Besides, even if you get a premonition about a plane crash, you might as well go ahead and board. If you don’t, Death will just track you down and kill you in a more gruesome way.
What, you never saw “Final Destination?”
Besides, even if you get a premonition about a plane crash, you might as well go ahead and board. If you don’t, Death will just track you down and kill you in a more gruesome way.
What, you never saw “Final Destination?”
I fly 30 or more round trips per year. I never get on an airplane without asking myself “Are these the shoes I want to wear when I wade through twisted metal and burning jetfuel”? I plan every facet of my escape from the wreckage. Every trip I have a premonition of disaster, and so far I am 0 for 1000. But if and when I am right, my last thought will be “I knew it.”
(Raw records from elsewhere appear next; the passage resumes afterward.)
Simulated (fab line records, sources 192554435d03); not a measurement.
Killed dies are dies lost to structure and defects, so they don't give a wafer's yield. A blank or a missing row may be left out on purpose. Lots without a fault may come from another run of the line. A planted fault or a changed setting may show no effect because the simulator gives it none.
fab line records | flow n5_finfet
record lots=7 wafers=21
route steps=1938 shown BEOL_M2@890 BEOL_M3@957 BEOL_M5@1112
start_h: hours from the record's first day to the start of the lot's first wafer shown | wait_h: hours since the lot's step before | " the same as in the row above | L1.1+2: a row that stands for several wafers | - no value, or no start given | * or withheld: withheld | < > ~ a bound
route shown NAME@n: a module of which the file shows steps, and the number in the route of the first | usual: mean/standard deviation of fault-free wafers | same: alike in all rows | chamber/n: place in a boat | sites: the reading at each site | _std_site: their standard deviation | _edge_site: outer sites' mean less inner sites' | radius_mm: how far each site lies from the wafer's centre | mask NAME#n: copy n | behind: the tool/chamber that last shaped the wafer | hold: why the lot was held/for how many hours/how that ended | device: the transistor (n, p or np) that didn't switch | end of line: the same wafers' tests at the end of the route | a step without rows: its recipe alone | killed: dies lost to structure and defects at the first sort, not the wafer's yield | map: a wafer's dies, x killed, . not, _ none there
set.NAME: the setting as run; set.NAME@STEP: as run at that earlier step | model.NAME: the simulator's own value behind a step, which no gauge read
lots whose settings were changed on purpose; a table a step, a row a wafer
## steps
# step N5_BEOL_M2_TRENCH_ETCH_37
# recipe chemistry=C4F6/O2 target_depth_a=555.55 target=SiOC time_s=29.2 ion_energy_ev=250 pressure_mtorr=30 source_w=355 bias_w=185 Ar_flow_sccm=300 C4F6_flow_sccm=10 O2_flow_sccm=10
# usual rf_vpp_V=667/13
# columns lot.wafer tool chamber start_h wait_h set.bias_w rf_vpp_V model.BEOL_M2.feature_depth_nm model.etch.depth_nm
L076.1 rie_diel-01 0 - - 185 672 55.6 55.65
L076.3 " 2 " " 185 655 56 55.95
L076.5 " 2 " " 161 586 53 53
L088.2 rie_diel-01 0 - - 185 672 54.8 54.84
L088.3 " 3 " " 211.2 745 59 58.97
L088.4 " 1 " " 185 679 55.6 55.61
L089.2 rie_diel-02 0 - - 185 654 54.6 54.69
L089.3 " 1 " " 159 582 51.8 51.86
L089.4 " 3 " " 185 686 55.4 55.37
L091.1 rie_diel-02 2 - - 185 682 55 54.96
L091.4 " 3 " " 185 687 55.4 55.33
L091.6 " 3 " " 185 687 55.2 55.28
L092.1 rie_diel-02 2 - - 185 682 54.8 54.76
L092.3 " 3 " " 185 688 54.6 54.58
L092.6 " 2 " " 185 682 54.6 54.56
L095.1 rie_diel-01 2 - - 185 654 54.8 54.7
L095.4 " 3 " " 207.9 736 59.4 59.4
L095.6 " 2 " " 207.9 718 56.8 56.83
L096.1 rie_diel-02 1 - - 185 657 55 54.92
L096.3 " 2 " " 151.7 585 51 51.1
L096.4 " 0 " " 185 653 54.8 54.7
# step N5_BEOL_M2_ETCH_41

I think that fatal crashes involving commercial airliners are sufficiently rare and freakish events that the explanations of almost all of them tend to involve strings of very unsusual circumstances, unfortunate coincidences, and improbable failures.
I was going to say exactly the same thing.
I second most ofl the reasons brought forward by other dopers, and I’d like to add that they apply even more to trains. Passenger trains are seldom really “full”; even commuter trains during the most crowded peak hours will rarely fill up to 100 % of their capacity. People get on and off at every station, so the probabilities are low that at a given moment, they are really absolutely full, and if there’s peak hour, the operators will start running more trains to meet increased demand. Besides, in many countries where there is considerable passenger traffic on rails (which has become rare in the US, apart from short-distance commuting), the railroad companies are subsidized by the government. They practically never get “full,” and nobody expects them to do so. So it shouldn’t surprise that you rarely hear about accidents involving full trains.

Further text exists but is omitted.